Thom I’ve heard before at Lee Marvin, and again was moved by the pieces he shared. After Peter spoke of Thom’s good use of colons to separate snatches of thought or dreams, he opened with a poem called ‘Homosuburbius’ and its repetitive line of ‘you’re dreaming still’, with ‘post boxes gagging junk mail’ and where ‘late night programming is flickering under their eyelids’. Thom’s next three poems were pastoral ones about his hometown in the hills presenting us with different aspects of it. In ‘Threshold’ there is ‘a fine grain of stars’ and in ‘Freehold’ there are ‘a pair of eagles riding the thermals’. The poet A R Ammons was one of Thom’s influences so he read one of his poems called ‘The city limits’ followed by a two-part one of his own called ‘Carte blanche’, where there is ‘death with a moon in her pocket’ to prove a poem can be serious without being solemn. Thom finished with his poem ‘Nothing doing’ from Australian Love Poems 2013 published by Inkerman & Blunt, where we find that ‘a bowerbird is hoarding memories’.
It was an amazing session (both the first and only one I will unfortunately have time to attend at this year’s Writers’ Week) with some damn fine poems, plenty to absorb and ponder.
Garron Publishing chapbook launch
October 23, 2015 in Poets | Tags: Aidan Coleman, Andrew Noble, Buttons on my Dress, Cartoon Snow, chapbooks, David Ades, David Mortimer, Garron Publishing, Gary McRae, Halifax Cafe, Jelena Dinic, Jennifer Liston, Jill Jones, Louise Nicholas, Martin Christmas, Michael Bollen, Mike Hopkins, Mike Ladd, Only the Questions are Eternal, Peter Goldsworthy, Policies & Procedures, Rachael Mead., Rob Walker, Sharon Kernot, Southern-Land Poets, The Quiet Blue World, Wakefield Press | Leave a comment
The launch of the Spring 2015 series of Southern-Land Poets from Garron Publishing took place last night at the Halifax Café. These are exquisite chapbooks from some big names – Rob Walker, Jelena Dinic, Aidan Coleman, Rachael Mead and David Ades – each a beautifully presented snapshot of their work.
Gary McRae, founder of Garron Publishing, hosted the event and began by thanking Sharon Kernot, assistant at the independent press and a writer herself (and who also did a wonderful job of selling the chapbooks) for her meticulous work and commitment, and then Michael Bollen of Wakefield Press for his continued support of the series.
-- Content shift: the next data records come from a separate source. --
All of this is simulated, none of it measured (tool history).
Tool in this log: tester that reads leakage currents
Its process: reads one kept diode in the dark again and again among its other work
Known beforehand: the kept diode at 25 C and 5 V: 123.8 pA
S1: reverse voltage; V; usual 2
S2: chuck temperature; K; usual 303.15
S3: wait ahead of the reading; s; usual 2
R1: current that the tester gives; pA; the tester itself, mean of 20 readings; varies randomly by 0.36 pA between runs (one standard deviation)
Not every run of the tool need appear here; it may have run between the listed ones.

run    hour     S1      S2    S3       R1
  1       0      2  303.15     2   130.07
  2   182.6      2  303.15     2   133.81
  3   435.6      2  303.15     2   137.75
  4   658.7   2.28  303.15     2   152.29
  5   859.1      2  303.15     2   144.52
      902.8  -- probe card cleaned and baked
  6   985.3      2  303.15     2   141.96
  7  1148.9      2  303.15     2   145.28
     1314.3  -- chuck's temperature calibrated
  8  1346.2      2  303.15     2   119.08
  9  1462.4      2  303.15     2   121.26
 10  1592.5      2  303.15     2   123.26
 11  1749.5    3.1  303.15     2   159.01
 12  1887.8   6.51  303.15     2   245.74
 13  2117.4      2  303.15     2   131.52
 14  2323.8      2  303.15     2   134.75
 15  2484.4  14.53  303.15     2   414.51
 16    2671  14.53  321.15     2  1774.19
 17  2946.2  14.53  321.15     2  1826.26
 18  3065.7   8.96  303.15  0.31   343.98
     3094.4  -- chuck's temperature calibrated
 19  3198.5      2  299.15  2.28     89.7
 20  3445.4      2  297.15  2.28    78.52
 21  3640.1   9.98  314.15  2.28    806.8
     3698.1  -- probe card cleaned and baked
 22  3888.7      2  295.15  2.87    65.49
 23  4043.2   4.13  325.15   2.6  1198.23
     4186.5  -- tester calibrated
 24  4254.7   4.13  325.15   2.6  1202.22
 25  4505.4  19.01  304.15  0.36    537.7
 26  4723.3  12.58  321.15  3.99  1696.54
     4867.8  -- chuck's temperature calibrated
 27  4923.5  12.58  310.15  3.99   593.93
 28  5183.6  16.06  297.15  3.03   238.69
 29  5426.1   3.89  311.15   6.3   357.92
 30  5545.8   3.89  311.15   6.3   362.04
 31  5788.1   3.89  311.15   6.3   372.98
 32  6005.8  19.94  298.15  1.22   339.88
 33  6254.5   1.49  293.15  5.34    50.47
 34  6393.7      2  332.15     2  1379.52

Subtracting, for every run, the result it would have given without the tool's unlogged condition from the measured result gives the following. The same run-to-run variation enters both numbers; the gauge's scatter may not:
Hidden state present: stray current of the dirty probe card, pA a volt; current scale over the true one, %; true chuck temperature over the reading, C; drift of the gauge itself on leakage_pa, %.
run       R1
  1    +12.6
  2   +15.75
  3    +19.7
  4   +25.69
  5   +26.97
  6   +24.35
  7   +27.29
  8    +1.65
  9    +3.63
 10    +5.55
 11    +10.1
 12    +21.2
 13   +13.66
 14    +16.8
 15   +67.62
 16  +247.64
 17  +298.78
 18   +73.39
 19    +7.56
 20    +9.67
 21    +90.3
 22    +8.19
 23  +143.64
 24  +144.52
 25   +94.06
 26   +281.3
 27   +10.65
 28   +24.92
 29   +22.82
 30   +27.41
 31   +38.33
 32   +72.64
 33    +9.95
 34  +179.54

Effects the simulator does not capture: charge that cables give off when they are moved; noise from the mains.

So first up was Rob Walker reading from Polices & Procedures.
Now working in HR, I can so relate to this title and was looking forward to Rob sharing some of its poems. He began with the title poem, a short piece about hindsight in his teaching career, followed by ‘A drive to work’ ‘on a day when every dewdrop traps a rainbow’, a gorgeous image. ‘Time of your life’ was next, which captured the heady days of youth and then a few poems relating to Rob’s period of bad health, ‘Resolution / D-generation’, ‘Radiology’, and ‘Coming off the tramadol’, with some haunting lines; ‘I am an imperfect copy of myself’, ‘internal astrology’ and ‘racing through a black espresso night’, taking us to where he has been and come back from
Next up was the lovely Jelena Dinic with her chapbook Buttons on my Dress.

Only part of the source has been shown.